Oil prices slid below the psychologically significant $100 mark on Thursday, driven by mounting expectations that a partial agreement between the United States and Iran could unlock the strategic Strait of Hormuz, easing supply concerns tied to the Middle East conflict. Brent crude, the global benchmark, fell $1.95, or 1.93%, to settle at $99.32 per barrel as of 0912 GMT. US West Texas Intermediate (WTI) crude declined by $1.93, or 2.0%, to $93.15 per barrel. Both benchmarks had already plunged more than 7% in the previous session.

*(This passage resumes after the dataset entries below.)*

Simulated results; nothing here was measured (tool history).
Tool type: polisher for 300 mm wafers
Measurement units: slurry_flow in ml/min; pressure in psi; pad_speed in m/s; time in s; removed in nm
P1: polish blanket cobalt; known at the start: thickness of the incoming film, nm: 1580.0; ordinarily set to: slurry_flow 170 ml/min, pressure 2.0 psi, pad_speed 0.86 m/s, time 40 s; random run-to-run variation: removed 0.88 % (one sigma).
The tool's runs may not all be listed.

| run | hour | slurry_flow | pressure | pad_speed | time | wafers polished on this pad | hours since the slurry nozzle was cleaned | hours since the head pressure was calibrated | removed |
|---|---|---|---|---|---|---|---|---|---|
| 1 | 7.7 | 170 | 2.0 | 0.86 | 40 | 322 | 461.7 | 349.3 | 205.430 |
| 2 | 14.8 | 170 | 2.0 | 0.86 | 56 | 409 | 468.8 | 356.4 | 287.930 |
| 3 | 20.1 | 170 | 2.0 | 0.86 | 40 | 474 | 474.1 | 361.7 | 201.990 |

The Strait of Hormuz is a critical chokepoint for global oil flows. According to the US Energy Information Administration, approximately 20 million barrels of oil—roughly one-fifth of the world's petroleum liquids consumption—passed through the strait daily in 2024. The waterway's strategic importance means that any disruption can have outsized effects on supply, and there are few viable alternative routes for the vast majority of that volume.
The easing of geopolitical tensions helped temper broader inflation concerns. Brent crude hovered near $99, marking its third consecutive daily decline, while global bonds rallied and the US dollar weakened. US equity futures remained positive, following the S&P 500's consecutive record closes.
According to sources and officials cited by Reuters, the US and Iran are nearing a short-term agreement that would halt hostilities and address the Hormuz flashpoint. The draft proposal reportedly includes a ceasefire and a 30-day window for broader negotiations. However, the contentious issue of Iran's nuclear program would remain unresolved for now. President Donald Trump described a deal as 'very possible' after what he called 'very good talks.' In Tehran, Iranian foreign ministry spokesman Esmaeil Baqaei said the US offer is 'under review' and that Iran will deliver its response via mediator Pakistan once a final position is reached.
The market remains highly sensitive to headline risk. Priyanka Sachdeva, senior market analyst at Phillip Nova, noted that oil has been caught between 'diplomacy and disruption' for over two months. 'The outlook beyond that remains uncertain,' added Hiroyuki Kikukawa, chief strategist at Nissan Securities Investment. The market appears to be pricing in a smoother resolution than the actual negotiations have produced so far. If talks collapse or if there are renewed attacks on oil infrastructure or tankers, crude prices could rebound just as quickly as they have fallen. Sachdeva warned that while a formal agreement might strip out the geopolitical premium, any new flare-up could push prices sharply higher again.
Physical supply conditions remain tight. The EIA reported that US commercial crude inventories fell by 2.3 million barrels last week to 457.2 million barrels. Gasoline stocks declined by 2.5 million barrels, and distillate inventories—covering diesel and heating oil—slipped by 1.3 million barrels. Andy Lipow, president of Lipow Oil Associates, pointed to 'continued liquidation' of crude and refined product stocks as US barrels head overseas to fill supply gaps from Middle East turmoil. According to Reuters, distillate exports hit a record 1.9 million barrels per day last week.
Major oil companies reported mixed quarterly results. Shell posted first-quarter adjusted earnings of $6.92 billion and raised its dividend, though it trimmed buybacks. Shell shares fell 2% along with other energy majors as crude prices slid. According to Reuters, BP and TotalEnergies benefited from robust trading, though the numbers reflected market volatility rather than a surge in demand.
Phil Flynn, senior analyst at Price Futures Group, noted that hopes are rising for a reopening of Hormuz—even if a formal peace deal remains elusive. However, Paola Rodriguez-Masiu of Rystad Energy cautioned that a truce on paper does not translate into tankers docking at refineries overnight. She estimates the real timeline for flow normalization at six to eight weeks.